Joseph Delaney has always been better known as an accomplished painter in Knoxville. Perhaps because he returned later in life to live in Knoxville. After high school Joseph left Knoxville and drifted before serving three years in the Eighth Illinois National Guard. In 1930 he decided to become a professional artist and moved to the creative arts community of Greenwich Village in New York City to join his older brother. He also painted portraits and worked with the WPA teaching art to inner city children, collaborating on public murals and illustrating archival inventories. Joseph was known for drawing the human figure and the events, struggles, and triumphs of ordinary existence. He exhibited his work annually in the Washington Square Park Outdoor Art Show. Later in his career, Delaney would execute portraits of Eleanor Roosevelt, Eartha Kitt, Tallulah Bankhead and Eubie Blake among other notables. Joseph was well known for his signature works: urban scenes that celebrate the landmarks and liveliness of the city. In 1985, he returned to Knoxville to live out the remainder of his life, as an artist in residence at the University of Tennessee, which mounted his first retrospective in 1986. Joseph died in 1991, five years after he returned to Knoxville.

In 2006, the travelling exhibition Life in the City: The Art of Joseph Delaney helped him achieve greater national recognition. Joseph Delaney’s works can be found in the nation’s premier museums including the Metropolitan Museum of Art, Smithsonian American Art Museum, Chicago Art Institute and the National Academy of Design among others.

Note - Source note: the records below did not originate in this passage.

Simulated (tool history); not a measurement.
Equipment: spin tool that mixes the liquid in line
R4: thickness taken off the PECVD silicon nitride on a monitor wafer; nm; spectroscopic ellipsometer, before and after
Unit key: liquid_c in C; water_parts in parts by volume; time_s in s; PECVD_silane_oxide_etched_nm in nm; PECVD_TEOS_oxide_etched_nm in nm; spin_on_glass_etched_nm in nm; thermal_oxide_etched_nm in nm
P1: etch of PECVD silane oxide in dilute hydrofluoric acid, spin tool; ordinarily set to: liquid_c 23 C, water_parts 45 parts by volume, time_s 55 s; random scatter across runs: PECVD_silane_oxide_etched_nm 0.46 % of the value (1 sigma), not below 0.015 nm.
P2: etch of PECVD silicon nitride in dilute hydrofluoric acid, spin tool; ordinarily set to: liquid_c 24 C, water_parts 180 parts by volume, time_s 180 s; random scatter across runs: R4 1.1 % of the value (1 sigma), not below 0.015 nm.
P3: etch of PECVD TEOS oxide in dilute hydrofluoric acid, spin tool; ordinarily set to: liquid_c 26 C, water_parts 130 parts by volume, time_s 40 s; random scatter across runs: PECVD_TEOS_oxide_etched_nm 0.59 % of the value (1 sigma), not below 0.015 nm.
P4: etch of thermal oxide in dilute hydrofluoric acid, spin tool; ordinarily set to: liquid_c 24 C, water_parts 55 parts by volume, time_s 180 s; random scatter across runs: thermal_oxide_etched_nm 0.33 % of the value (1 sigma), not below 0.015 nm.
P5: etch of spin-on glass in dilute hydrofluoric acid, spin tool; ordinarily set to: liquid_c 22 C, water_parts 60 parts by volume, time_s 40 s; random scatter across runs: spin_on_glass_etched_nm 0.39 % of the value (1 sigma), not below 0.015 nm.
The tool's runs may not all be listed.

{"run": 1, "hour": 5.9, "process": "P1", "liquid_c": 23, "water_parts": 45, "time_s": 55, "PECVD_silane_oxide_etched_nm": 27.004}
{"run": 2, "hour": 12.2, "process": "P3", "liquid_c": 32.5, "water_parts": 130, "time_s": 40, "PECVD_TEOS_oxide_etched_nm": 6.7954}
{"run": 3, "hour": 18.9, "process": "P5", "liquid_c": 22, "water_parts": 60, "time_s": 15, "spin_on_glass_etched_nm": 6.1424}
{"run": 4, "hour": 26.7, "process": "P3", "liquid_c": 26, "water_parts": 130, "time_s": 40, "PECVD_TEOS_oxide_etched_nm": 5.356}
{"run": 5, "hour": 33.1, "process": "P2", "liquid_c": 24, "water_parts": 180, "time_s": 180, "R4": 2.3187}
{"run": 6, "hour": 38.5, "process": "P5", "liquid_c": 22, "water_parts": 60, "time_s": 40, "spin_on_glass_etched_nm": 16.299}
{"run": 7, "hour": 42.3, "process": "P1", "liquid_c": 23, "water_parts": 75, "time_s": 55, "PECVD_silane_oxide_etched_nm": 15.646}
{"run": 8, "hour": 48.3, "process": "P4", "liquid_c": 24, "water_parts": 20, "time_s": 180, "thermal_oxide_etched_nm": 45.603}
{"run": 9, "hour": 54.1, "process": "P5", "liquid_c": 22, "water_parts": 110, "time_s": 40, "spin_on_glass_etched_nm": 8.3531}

Wicks hopes to expand KMA’s collection so the Delaney brothers’ hometown museum will become the center for excellence for art of Beauford and Joseph Delaney. “We’d like to top the international list of the place you would go to see their work,” said Wick. “It’s an attainable goal.”

Stephen Wicks rejoined KMA in 2007 and Butler had been hired as director a year or so before. “David proposed the brilliant and long overdue idea that the museum establish an ongoing exhibition devoted to the history of art in East Tennessee, which was music to my ears. In the course of putting together this display, which we named Higher Ground, we included great examples of paintings from our collection by Joseph Delaney and quite a few other leading artists from our area. Since we owned nothing by Beauford, we had to borrow works from the artist’s estate. Several years after Higher Ground opened, the Aslan Foundation awarded the KMA a significant fund for acquisitions. The foundation admired what we had been able to build with next to nothing. Now they wanted to see what we could do if we had a bona fide fund to work with.”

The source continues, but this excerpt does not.